ValueError – If attribute_codecs is invalid.

Return type:

None

async clear()

Delete all data belonging to this table.

Return type:

None

async delete_records(records_spec)

Delete multiple records.

Deletes exactly those records that would have been returned by get_records() when called with the same argument.

Asynchronously iterates over the records that are deleted as they exist in storage. Must be fully consumed to finish deletion.

Parameters:

records_spec (StorageRecordsSpec) – A specification of the records to delete.

Returns:

The records as they are deleted as an asynchronous iterator, in no particular order.

Return type:

AsyncIterable

async get_records(records_spec)

Get multiple records.

Asynchronously iterates over all records that match the records spec. That’s all records that have a score in the specified index that is contained in one of the specified intervals, and additionally match the recheck predicate.

Records are guaranteed to be unique as long as the record spec’s intervals don’t overlap (as per their contract).

Parameters:

records_spec (StorageRecordsSpec) – A specification of the records to get.

Returns:

The requested records as an asynchronous iterator, in no particular order.

Return type:

AsyncIterable

property name: str

A name for the table.

async put_record(record)

Store a record.

Stores a record of all attributes for which a codec was configured in Redis. Other attributes that may be present are silently ignored. If a record with the same primary key exists, it is overwritten.

Parameters:

record (Record) – The record to add.

Raises:

  • ValueError – If any attribute is missing from the record.

  • RedisCodingError – If any attribute encode to something other than bytes, or any error occurs during encoding.

Return type:

None

async scratch_discard_records(records_spec)

Mark a set of records to be deleted in scratch space.

Asynchronously iterates over the records that are marked for discarding as they exist in storage. These records will continue to be available until scratch space is merged. Must be fully consumed to finish the operation.

Regular write operations are locked until scratch space is merged.

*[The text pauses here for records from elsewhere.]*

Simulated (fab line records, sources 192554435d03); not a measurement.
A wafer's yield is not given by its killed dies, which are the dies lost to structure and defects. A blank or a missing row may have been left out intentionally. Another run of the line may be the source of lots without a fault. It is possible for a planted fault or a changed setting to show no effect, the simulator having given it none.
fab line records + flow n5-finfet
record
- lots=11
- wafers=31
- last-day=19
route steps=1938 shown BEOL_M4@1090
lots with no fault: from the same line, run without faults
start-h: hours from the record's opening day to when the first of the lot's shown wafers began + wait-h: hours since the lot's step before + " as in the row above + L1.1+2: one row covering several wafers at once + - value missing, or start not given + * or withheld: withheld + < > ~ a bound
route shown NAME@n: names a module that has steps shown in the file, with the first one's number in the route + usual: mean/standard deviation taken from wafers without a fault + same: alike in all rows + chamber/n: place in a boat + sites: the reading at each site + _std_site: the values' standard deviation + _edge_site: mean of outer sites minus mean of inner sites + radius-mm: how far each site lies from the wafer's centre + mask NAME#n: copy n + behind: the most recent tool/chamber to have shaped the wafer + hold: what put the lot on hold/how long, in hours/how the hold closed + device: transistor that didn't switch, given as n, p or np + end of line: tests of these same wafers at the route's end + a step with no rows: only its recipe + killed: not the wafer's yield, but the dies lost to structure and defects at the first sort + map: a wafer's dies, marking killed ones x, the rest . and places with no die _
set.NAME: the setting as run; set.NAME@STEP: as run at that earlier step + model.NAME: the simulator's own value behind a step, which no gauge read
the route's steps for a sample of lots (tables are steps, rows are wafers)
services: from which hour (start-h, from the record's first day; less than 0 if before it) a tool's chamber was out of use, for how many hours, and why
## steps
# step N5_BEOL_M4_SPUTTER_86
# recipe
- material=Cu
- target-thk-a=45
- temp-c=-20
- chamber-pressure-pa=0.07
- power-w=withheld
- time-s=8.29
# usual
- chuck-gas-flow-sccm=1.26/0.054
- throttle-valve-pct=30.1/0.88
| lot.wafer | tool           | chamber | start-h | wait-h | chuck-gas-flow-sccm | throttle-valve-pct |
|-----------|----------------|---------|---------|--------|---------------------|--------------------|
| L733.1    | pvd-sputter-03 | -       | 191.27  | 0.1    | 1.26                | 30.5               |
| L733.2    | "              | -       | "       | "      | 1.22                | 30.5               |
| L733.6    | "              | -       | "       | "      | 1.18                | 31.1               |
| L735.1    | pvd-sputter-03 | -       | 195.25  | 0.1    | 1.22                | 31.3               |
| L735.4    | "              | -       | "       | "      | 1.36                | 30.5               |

Marking records for deletion requires a bit of internal state, which may get large with large numbers of records.

Parameters:

records_spec (StorageRecordsSpec) – A specification of the records to mark for discarding.

Returns:

The records marked for discarding as an asynchronous iterator, in no particular order.

Return type:

AsyncIterable

scratch_merge()

Merge scratch space.

Merge records added to scratch space via scratch_put_record() or marked for deletion via scratch_discard_records() so that these changes are reflected in get_record() and get_records().

This method is not async, as the switchover is meant to be fast. However, implementations may start background tasks to handle some cleanup during which further scratch operations are blocked.

Return type:

None

async scratch_put_record(record)

Add a record to scratch space.

Regular write operations are locked until scratch space is merged.

Parameters:

record (Record) – The record to add to scratch space.

Return type:

None

Codecs

class tablecache.redis.Codec

Abstract base for codecs.

A codec can encode certain values to bytes, then decode those back to the original value.

abstract decode(bs)

Decode the bytes to a value.

Parameters:

bs (bytes) – A bytes object containing an encoded value.

Returns:

The decoded value

Raises:

ValueError – If the input is invalid and can’t be decoded.

Return type:

T

abstract encode(value)

Encode the value to bytes.

Parameters:

value (T) – The value to encode.

Returns:

A representation of the input value as bytes.

Raises:

ValueError – If the input value is invalid and can’t be encoded.

Return type:

bytes

class tablecache.redis.Nullable

Wrapper codec that allows representing nullable values.

Encodes optional values by using an inner codec for values, and a marker for None.

__init__(value_codec)
Parameters:

value_codec (Codec) – Wrapped codec to encode and decode values.

class tablecache.redis.Array

Wrapper codec that allows representing arrays (i.e. lists).

Encodes elements using an inner codec. The length of each element is encoded using a 16-bit unsigned integer, so elements must not be over 65535 bytes long.

__init__(value_codec)
Parameters:

value_codec (Codec) – Wrapped codec to encode and decode array values.

class tablecache.redis.BoolCodec

Codec that represents bools as single bytes.

class tablecache.redis.StringCodec

Simple str<->bytes codec (UTF-8).

class tablecache.redis.IntAsStringCodec

Codec that represents ints as strings.

class tablecache.redis.FloatAsStringCodec

Codec that represents floats as strings.

Handles infinities and NaNs, but makes no distinction between signalling NaNs (all NaNs are decoded to quiet NaNs).

class tablecache.redis.SignedInt8Codec
class tablecache.redis.SignedInt16Codec
class tablecache.redis.SignedInt32Codec
class tablecache.redis.SignedInt64Codec
class tablecache.redis.UnsignedInt8Codec
class tablecache.redis.UnsignedInt16Codec
class tablecache.redis.UnsignedInt32Codec
class tablecache.redis.UnsignedInt64Codec
class tablecache.redis.Float32Codec
class tablecache.redis.Float64Codec
class tablecache.redis.UuidCodec

Codec for UUIDs.

class tablecache.redis.UtcDatetimeCodec

Codec for UTC datetimes.

Encodes values as an epoch timestamp in a double precision float, so precision is limited to that value range.

Only timezone-naive datetimes ones in timezone UTC can be encoded. Any other value results in a ValueError. Naive datetimes are treated as though they are UTC. When decoding datetimes in UTC are returned.